State Begins Audit as Claremont Says Bye Bye to Bluff Elementary
It’s been more than a month since Claremont residents learned the school district’s mismanagement was so bad the school year might not be completed. Soon, they will find out just how deep the deficit hole is.
One thing taxpayers do know: It’s so deep the district is shutting down Bluff Elementary School to save money.
The Claremont School District is currently facing a shortfall estimated to be between $1 million and $5 million, a shocking number for a small, academically underperforming school system.
Claremont’s school year wasn’t delayed as many feared. Emergency measures were taken, such as canceling contracts for 19 teachers, laying off 20 nonteaching staffers, and shutting down extracurricular activities like athletics. All that was done without knowing the total dollar amount of the deficit.
Matthew Angell, the comptroller brought in to help clean up the disaster, said Wednesday he may be able to pinpoint the total amount of the multimillion-dollar deficit by early next week.
“I’m 60 percent of the way to figuring out what the (actual) deficit is,” Angell said.
Angell has said the financial records were in such disarray when he stepped into the job last month that the district’s general ledger was not usable and had to be rebuilt. That is nearly done and will allow for the completion of the 2023 fiscal year audit. But New Hampshire Department of Education officials aren’t waiting, Angell said. Starting next week, state officials will be looking at the books.
“The state is coming in and doing some audits, some program audits, and that is unusual to what I’ve seen in other school districts. Because they’re also concerned,” he said.
Former Superintendent Chris Pratt informed the board in August that the district was $5 million behind on bills and hamstrung by a structural deficit that could be anywhere between $1 million and $5 million. Pratt exited the district last week after being on paid administrative leave since late August.
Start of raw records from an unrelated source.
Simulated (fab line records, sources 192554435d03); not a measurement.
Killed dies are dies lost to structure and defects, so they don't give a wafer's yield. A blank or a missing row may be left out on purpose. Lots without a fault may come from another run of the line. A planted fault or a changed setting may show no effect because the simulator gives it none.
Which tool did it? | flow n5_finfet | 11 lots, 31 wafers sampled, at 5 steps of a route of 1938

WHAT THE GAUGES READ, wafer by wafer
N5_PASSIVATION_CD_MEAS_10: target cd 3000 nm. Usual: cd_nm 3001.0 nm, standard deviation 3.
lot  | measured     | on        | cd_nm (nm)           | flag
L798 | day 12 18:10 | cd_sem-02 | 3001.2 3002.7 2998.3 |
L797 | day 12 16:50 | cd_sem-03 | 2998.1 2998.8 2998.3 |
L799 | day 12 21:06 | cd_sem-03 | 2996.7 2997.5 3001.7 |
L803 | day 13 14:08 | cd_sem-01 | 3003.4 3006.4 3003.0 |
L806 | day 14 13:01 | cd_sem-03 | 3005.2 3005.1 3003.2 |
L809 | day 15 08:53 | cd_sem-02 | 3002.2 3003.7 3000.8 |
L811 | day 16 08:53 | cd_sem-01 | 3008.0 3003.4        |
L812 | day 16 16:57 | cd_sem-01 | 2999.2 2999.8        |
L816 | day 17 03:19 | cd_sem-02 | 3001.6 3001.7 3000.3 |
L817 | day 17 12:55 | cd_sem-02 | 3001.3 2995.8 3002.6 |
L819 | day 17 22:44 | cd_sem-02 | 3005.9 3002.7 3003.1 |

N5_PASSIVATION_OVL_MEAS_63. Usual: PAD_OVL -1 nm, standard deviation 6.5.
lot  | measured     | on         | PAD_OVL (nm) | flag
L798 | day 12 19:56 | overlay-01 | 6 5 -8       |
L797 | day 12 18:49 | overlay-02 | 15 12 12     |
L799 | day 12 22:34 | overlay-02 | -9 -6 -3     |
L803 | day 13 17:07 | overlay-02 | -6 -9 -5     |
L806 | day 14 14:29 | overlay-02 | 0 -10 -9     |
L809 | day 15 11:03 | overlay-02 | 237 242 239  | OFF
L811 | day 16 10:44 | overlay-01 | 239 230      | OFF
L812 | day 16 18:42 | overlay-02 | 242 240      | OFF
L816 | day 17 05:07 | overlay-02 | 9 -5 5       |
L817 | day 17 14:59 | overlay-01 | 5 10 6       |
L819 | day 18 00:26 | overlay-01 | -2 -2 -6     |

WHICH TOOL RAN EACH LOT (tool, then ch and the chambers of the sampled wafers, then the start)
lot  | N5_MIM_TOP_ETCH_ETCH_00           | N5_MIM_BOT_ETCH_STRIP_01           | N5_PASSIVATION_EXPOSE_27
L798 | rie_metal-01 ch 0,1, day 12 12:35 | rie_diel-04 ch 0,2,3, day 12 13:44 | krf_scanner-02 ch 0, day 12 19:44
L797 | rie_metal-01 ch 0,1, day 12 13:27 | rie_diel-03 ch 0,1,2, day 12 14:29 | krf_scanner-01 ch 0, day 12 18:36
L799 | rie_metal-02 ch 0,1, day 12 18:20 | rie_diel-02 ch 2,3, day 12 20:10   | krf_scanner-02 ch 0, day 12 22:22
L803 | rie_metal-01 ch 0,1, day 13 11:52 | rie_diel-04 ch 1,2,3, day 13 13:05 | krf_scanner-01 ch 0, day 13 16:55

Personnel chaos in the administrative building, incompetence, and a negligent lack of oversight have all been cited as causes for the crash. Claremont’s school district stopped doing annual financial audits in 2016. In the last couple of years, under Business Administrator Mary Henry, the district was repeatedly warned by the New Hampshire Department of Education about sloppy financial records. The situation got so bad the state was forced to withhold Claremont’s federal grant revenue for much of 2024 until the problems were corrected.
Bluff’s closure was largely opposed by teachers and parents in the district, but interim Superintendent Kerry Kennedy said it had to happen sooner or later.
“Nobody wants this, but it cannot be sustainable for years and years,” Kennedy said.
Bluff is home to about 170 students in kindergarten through fifth grade out of about 560 Claremont elementary school students. The city’s declining student population means much of the space in the three elementary school buildings has gone empty in recent years. The loss of teachers this year, between the canceled contracts and other teachers leaving, left Bluff without enough teachers to justify keeping the building open.
The plan approved Wednesday night will see all Bluff students and teachers move either to Maple Avenue or Disnard. The Bluff classes will stay together with their current teachers in the new buildings. The move is expected to be completed by Oct. 20.
Loren Howard, the sole school board member who voted against the closure, blamed the emergency cuts made earlier this fall for the shutdown. Of the 19 teachers who had their contracts canceled, five were set to work at Bluff.
“I just don’t see how we didn’t see this coming,” Howard said.
Howard said the board acted rashly in making the major cuts without knowing the total deficit figure, or exactly how the deficit was created.